Many are asking what the effect of the Leave vote in the EU referendum will be on litigation involving the CJEU and/or the courts of the UK.
This post identifies some of the types of litigation in which EU law issues arise and in which further consideration will have to be given to the effect of a pending Brexit.
Cases before the CJEU
The first and most obvious category is litigation before the English courts, in which a preliminary reference has already been made to the CJEU under Article 267 TFEU, which allows national courts to ask the CJEU for rulings on the interpretation and validity of EU law. Prior to the referendum, the Leave campaign indicated that it intended to introduce a European Union Law (Emergency Provisions) Bill, which would include a number of measures including “end[ing] the rogue European Court of Justice’s control over national security”. It is not clear exactly what this would entail, or how extensive the changes to the role of the CJEU in the UK legal order would be. It is equally not obvious, however, that pending preliminary references will in general be immediately affected by the vote to leave the EU.
There are also numerous pending cases that have already been brought directly before the courts of the EU, to which the United Kingdom is itself a party, or in which it has submitted (written and/or oral) observations because the outcome of the dispute may affect the UK’s interest or UK law. It is unclear what approach will now be taken by the UK government to the future management of these cases, or how quickly a decision will be made.
Domestic cases raising potentially referable issues
In addition to those English/Welsh cases in which references are already pending before the CJEU, there are a number of cases currently being heard by UK courts, in which the court might otherwise have been inclined to make a reference under Article 267 TFEU. Will the English courts now be far more reluctant to make a reference than would otherwise have been the case?

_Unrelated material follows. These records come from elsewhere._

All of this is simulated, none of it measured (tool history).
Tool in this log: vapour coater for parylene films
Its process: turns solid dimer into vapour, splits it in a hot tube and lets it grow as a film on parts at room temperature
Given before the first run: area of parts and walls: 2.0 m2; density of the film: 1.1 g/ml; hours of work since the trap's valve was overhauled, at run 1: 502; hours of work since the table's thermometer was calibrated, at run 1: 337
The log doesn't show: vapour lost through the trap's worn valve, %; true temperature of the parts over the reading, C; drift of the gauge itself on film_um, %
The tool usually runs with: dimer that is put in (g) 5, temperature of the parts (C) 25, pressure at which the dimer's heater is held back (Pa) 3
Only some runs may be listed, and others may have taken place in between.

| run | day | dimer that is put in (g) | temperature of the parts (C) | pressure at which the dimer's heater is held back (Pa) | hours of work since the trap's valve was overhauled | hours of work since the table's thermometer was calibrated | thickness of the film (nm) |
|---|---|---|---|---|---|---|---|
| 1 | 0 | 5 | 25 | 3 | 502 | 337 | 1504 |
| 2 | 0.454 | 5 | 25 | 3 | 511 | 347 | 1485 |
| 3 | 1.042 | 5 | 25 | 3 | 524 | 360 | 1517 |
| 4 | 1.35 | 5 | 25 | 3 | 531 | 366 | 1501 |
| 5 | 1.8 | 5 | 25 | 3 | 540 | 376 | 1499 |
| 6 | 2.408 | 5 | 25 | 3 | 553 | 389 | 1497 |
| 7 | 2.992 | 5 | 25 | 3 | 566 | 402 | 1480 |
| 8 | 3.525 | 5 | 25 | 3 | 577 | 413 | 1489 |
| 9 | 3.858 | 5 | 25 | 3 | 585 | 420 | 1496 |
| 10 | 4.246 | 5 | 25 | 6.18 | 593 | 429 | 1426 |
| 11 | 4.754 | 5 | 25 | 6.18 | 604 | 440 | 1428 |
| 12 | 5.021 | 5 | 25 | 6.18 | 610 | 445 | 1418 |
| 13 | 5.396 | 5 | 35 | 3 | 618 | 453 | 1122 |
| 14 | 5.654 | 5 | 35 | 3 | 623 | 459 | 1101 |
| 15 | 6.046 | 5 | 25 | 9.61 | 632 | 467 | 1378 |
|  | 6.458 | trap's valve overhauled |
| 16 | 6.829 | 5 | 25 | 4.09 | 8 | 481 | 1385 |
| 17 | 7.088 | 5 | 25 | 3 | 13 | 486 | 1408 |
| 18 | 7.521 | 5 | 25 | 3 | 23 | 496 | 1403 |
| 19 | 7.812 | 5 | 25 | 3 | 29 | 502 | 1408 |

Assuming that this is not expressly dealt with by any Emergency Provisions Bill, it may nevertheless become more difficult to persuade an English court to make a reference. Since the usual timetable for the determination of a preliminary reference (15 months on average) is not much shorter than the minimum time remaining until Brexit (two years after Article 50 is invoked), litigants may find national courts increasingly reluctant to refer. On the other hand, there will be numerous cases in which the guidance of the CJEU will remain relevant and useful to the determination of national litigation. Until it is known what aspects of EU law will remain part of the UK legal order, English courts may continue to refer as normal. Absent domestic legislation to the contrary, the prospect of persuading the English court to refer may be improved in cases where there is an EU law obligation to refer as the court of last resort (Article 267 para 3 TFEU; Case 283/81 Srl CILFIT at ).
In a Francovich claim, a claimant sues a Member State (ie here the UK) for a breach of EU law. The claimant may be able to recover damages if they can show: (1) that the rule of law infringed was intended to confer rights on the claimant; (2) the breach is sufficiently serious; and (3) there is a direct causal link between the breach and the damage sustained (Joined Cases C-46/93 and C-48/93 Brasserie du Pêcheur SA at ; the label for these claims derives from Joined Cases C-6/90 and C-9/90 Francovich).
What will become of the various Francovich claims pending before UK courts? One of the items that the Leave campaign wished to see included in the Emergency Provisions Bill is to “end payouts under EU law to big businesses, saving between £7 billion and £43 billion for public services by 2021”. It is not clear what payouts are being referred to. Time will tell whether they are intended to include the assertion of State liability under the Francovich doctrine.
Domestic cases applying EU law
EU law is applied and relied on in a wide variety of ways in cases before the courts of the UK.
In some areas, UK law derives directly from the EU, as for example in the cases of the Brussels Regulation on jurisdiction and recognition and enforcement of judgments (Regulation (EU) No 1215/2012), which regulates jurisdiction between parties from Member States of the EU (except Denmark). The effect of Brexit on cases arising in these areas of law remains to be decided; presumably, nothing changes in the meantime.
In other areas, UK law implements rules set out in EU Directives. Where this is the case, the duty of consistent interpretation means that national courts are obliged to interpret domestic law consistently with EU law wherever it is possible to do so (Case 14/83 von Colson). This is a strong interpretative obligation, which can require domestic law to be interpreted consistently with EU law even where it was not enacted with the intention of reflecting EU law, or where there may appear to be a tension with the content of the relevant EU rule (eg Case C-106/89 Marleasing SA). How will English courts now deal with litigants relying on the Marleasing duty of consistent interpretation in cases before them? Again, assuming that the envisaged Emergency Provisions Bill does not directly address this issue, one would expect it to be business as usual for now, although it may seem increasingly strange to interpret domestic law by reference to provisions of EU law that may shortly be inapplicable in the UK.
As can be seen, much remains uncertain regarding the effect of the leave vote on domestic and EU litigation. It is to be hoped that clarity emerges over the next months, as these issues are tested in the domestic courts and possibly also before the CJEU.